In French, the only letters that are capitalised are the first letter of a sentence and the first letter of each proper nouns (person name, place name, etc.).

In English, I was told long time ago by @nikki that month names (January, December) and language names (French, English) were to get a capitalised first letter.

I was also told (I forgot by whom) later but long time ago that music style names should be capitalised as well.

At that time, I was not really surprised because capitalising months and languages was already something not natural to me but that I got used to do for English.
So I took the habit of doing it (in extra title information for instance) for English.

But now @Cheezmo (in https://musicbrainz.org/edit/49251142), a natural English speaking person, is surprised that music style names have to be capitalised…
So maybe it’s not good!

Does someone know a list of words that should be capitalised in English?

  • Sentence first word
  • Proper nouns
  • Months
  • Languages
  • Styles?

https://wiki.musicbrainz.org/Style/Language/English does not say it yet. :slight_smile:


I wouldn’t capitalise genres either. All the other things you mention yes, genres no.


Agreed. English does not normally capitalize genres or styles such as ‘rock’, ‘classical’, ‘metal’ etc.


rock, jazz, hip hop, soul, Northern Soul, blues, zydeco, metal, death metal, World Music, pop, indie, funk, country, high life, kwela.

Rock, Jazz, Hip Hop, Soul, Northern Soul, Blues, Zydeco, Metal, World Music, Pop, Indie, Funk, Country, High Life, Kwela.

I’d say in Engish that many style names can be lower case but some are better capitalised.

And none of them are wrong capitalised.

Though many look better non-capitalised.

(Shall we also discuss the important differences between Style, Genre and Form?
Just start another thread. Please. Please? :japanese_ogre: )

(Test example: I like world music and northern soul.)


I should probably point out that region names (e.g. Northern and Southern, in the context of regions of the United States) are often capitalized, so “Northern soul” would probably be correct.

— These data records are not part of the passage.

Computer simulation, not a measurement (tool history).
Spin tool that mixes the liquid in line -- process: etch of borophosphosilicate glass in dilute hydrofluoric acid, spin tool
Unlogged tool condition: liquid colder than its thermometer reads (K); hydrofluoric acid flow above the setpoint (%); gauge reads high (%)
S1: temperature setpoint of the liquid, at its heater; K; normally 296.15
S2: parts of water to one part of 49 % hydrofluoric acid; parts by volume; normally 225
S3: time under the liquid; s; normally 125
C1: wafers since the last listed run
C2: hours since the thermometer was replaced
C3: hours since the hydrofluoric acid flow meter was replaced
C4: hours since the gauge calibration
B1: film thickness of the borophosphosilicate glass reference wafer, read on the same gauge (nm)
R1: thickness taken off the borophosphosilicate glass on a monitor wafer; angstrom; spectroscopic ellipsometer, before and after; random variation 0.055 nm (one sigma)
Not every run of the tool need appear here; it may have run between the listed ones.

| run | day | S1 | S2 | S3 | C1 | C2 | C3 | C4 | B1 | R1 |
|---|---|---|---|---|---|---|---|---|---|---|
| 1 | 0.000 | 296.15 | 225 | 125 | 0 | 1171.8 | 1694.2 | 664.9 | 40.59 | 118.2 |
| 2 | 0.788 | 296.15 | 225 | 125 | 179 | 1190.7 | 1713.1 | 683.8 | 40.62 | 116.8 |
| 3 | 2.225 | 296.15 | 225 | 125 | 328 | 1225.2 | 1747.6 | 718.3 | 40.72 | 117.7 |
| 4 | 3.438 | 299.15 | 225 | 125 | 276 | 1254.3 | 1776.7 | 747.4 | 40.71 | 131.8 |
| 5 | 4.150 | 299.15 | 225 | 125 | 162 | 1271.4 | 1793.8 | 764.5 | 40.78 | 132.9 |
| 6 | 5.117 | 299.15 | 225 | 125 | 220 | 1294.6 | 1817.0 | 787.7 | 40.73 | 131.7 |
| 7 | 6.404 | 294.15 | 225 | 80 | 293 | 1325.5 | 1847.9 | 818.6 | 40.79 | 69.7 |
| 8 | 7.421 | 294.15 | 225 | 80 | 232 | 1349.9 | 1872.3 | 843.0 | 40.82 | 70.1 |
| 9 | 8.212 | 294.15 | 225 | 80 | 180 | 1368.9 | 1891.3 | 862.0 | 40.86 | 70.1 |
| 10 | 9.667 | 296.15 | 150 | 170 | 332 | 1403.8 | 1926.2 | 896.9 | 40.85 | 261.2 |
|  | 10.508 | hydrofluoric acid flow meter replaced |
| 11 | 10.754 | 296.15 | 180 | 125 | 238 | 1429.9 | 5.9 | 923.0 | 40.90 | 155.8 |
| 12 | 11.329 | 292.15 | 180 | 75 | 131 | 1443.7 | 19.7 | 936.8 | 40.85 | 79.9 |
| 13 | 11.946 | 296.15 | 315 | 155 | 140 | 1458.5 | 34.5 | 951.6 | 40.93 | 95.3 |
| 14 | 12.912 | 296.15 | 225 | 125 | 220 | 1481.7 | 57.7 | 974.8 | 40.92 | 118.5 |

This says no, still looking but haven’t really found anything that says you should.


Just to be pedantic, the first two entries in your list are what is generally capitalized in English:

  • Sentence first word
  • Proper nouns

However, the names of months, days, languages, nations, compass directions and regions are all considered proper nouns.


The only examples listed here that may be capitalised are Hip Hop and (as @HibiscusKazeneko mentioned) Northern soul (with lowercase s). KRS-One makes the case that Hip Hop should be capitalised, as its shorthand for Hip Hop music—the music of Hip Hop culture.

Some other examples of cultural and regional genres (in which the proper noun is capitalised) are Afro-Cuban jazz, Berber music, and Wassoulou music, as well as Cantopop, J-pop, and K-pop. In dance music there are more examples, like Balearic beat, Chicago house, Detroit techno, Eurodance, and Italo disco. In Hi-NRG, hi is sometimes capitalised, since that’s how the word was written in its early days.


Everything there is correct except for compass directions. Those normally aren’t capitalized (which is why I added the stipulation about region names earlier).


I’m not great at pedantry, but one way of thinking about this is:
If a common noun is used to provide a specific meaning in a particular context then it is effectively a proper noun. So if “Genocide” is actually a music style then G is fine, but if the common noun was meant, it should be g. As always in English, things are a bit blurry, and it’s not a good idea to get too hung up about it. So rock is in common usage as a music style as well as a large stone (not Rolling) and arguably either r or R is acceptable. If something is a title then it may be in Title Case, which does not mean to say that the same words would be capitalised in sentence case. So, waltz is a common noun with no W and the last dance of the night might be the last waltz, but as a specific song it is The Last Waltz. If the disambiguation quotes a title, then there is a good case (?) for keeping the title case.


Plus adjectives derived from geographical or linguistic nouns.

A French poem. A German philosopher. A germanic language.


Why not Germanic? Would it be Latin or latin, then?


Should’ve double-checked my post. Should indeed be Germanic, not germanic.